Someone asked me today if I believe in love at first sight, fairytale endings, and true love. I said no to first two. I am not to sure if people know how to fall in love any more. I honestly think some people just get married for the great vavcation, spiffy duds, and a chance to get drunk for the sake of getting married.
I have never been married myself, but i have come sloe and every time i had to oull away a day on my calendar i really wanted to duct tape that day back. I don't think I was honeslty in love enough to go through with it. There is some thing about getting attached to someone for the reat of my life that didnt feel right at the time. Granted I have always been that run away birde type but there was something about back then that didnt appeal to me.
Women have told me, there is a moment when a knight is shinning armor comes to their rescue and saves from their life of being single. I used to think of it like that when I was back in my early 20s before my heart was corrupted my cheaters, liars, and theives of the heart, but now I have a whole new idea about it.
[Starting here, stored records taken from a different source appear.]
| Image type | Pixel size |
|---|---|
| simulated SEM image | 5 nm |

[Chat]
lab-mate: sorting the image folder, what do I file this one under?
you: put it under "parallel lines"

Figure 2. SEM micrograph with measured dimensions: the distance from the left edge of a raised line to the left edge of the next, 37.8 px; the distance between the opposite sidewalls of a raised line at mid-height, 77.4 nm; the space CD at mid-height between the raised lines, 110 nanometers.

If you were tell me that the man that would come up in their shiny armor had red hair, played larp and drove a little green deathtrap of a car, I would be laughing at you. I would be dying laughing, but he would be saving me, from myself. I never needed to be saved from being single. I was fine as long as I have some D batteries and someone to make out with here or there, but I would admit not having someone to pull me out of my own self doubting funk is nice.
There would be moments that I needed to have someone to talk to other than my kids, facebook, and non exsisting people, but hey I still got through it. It built character stuff, I dont know. Until Chris I truly dont know how I could have functioned so much. Someone that understood me, didnt want to change me, thought that I was pretty and had my back about stuff that didnt even envolve him was kind of nice.
I dont know if you would call it a rescue but fairy tales? Fairy tales is always going to be something different to other people. My fairy tale, white is shinning moment from him would be when he told me he loved me for the first time. It was a moment that I have been fighting, I didnt want to fall in love with someone, I thought that it wasnt going to end well, and I kep on saying that he is going to leave. I was ok with being a summer romance, at least I got my fuck on here and there but falling in love was the last thing that I ever wanted but I am glad that I did. It was just that moment when he said first, I saw in his eyes he meant it, the ways his arms held me, and how nothing in that one pure moment was going to be ruined. That was fairy tale ending, that was the moment was he saved me.